WASHINGTON — A new office at the U.S. Treasury Department will focus on state and local finance issues, including distressed municipalities and their management of pension and other unfunded liabilities.
Current JPMorgan managing director Kent Hiteshew will be the first to helm the Office of State and Local Finance when he takes it over in mid-May. He will report to Treasury Assistant Secretary for Financial Markets Matthew Rutherford, according to a story first reported by the Wall Street Journal and confirmed by The Bond Buyer.
Hiteshew currently oversees public finance for the Northeast region and the housing finance group at JPMorgan, where he has been since 2008. Before that he worked at the now-defunct Bear, Stearns & Co. for 18 years, and earlier at Morgan Stanley Inc. and the former Drexel Burnham Lambert. He also previously worked for New York City in various positions, including the Economic Capital Corp. and the Board of Estimate, from 1981 to 1983. He worked at the U.S. Department of Housing and Urban Development from 1978 to 1980. The new office will be a central resource for Treasury to evaluate state and local finance issues as well as developments in the bond market, according to a Treasury spokesperson.

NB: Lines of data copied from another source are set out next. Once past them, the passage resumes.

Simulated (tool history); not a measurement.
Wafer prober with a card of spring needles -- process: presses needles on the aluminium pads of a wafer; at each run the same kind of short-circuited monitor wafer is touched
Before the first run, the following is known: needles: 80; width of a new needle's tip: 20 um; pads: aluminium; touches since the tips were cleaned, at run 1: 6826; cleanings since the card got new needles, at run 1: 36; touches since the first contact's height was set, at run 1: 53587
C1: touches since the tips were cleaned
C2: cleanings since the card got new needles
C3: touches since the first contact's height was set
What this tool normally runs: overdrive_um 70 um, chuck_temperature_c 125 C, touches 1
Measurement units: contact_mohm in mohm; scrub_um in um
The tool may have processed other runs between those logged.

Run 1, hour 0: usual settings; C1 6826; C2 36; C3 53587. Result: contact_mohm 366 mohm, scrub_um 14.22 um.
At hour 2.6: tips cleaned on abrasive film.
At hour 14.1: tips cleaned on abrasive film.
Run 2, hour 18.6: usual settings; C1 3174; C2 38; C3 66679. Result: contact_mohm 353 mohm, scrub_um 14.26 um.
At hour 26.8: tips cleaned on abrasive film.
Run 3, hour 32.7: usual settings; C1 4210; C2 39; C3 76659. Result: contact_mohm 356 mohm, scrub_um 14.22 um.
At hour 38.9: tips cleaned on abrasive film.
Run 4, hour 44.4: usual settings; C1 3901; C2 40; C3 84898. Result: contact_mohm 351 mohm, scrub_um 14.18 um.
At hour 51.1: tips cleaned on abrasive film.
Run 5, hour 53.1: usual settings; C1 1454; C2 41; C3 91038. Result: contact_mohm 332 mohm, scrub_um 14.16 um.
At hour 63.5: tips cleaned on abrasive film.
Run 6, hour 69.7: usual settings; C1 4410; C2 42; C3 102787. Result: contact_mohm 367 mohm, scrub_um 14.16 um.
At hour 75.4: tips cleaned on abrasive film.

"The office will serve as Treasury's liaison to state and municipal officials and associations, monitor developments in municipal bond markets, support policies to improve the management of public pensions and other liabilities, and develop potential federal policy responses to issues that emerge in municipal financing markets," the spokesperson said.
The idea for the office originated, in part, after the White House kept getting requests for assistance from troubled local governments, but lacked any centralized group capable of coordinating a federal response, said a source familiar with it. Detroit, for example, had reached out for help restructuring its finances, the source said. Treasury's tax-exempt bond group will remain separate from the new office, which will not be involved in tax law or regulations, sources said.
Several market participants applauded the idea of the office and said Hiteshew is a good choice due to his long experience as a public finance banker. "The establishment of an office of state and local government finance within the Department of Treasury is an excellent idea, given the critical issues confronting many governments, including financial distress and pension funding issues," said Howard Zucker, a partner at Hawkins Delafield & Wood in New York. "I could not think of a better choice to be the first director of such an office than Kent Hiteshew. I have had the opportunity to work with Kent since 1982 when he worked for the City of New York and during his long and distinguished career as a public finance investment banker. He is one of the most knowledgeable and intelligent individuals in the public finance arena, and has worked with issuers across the nation. I am fully confident he will do a first rate job."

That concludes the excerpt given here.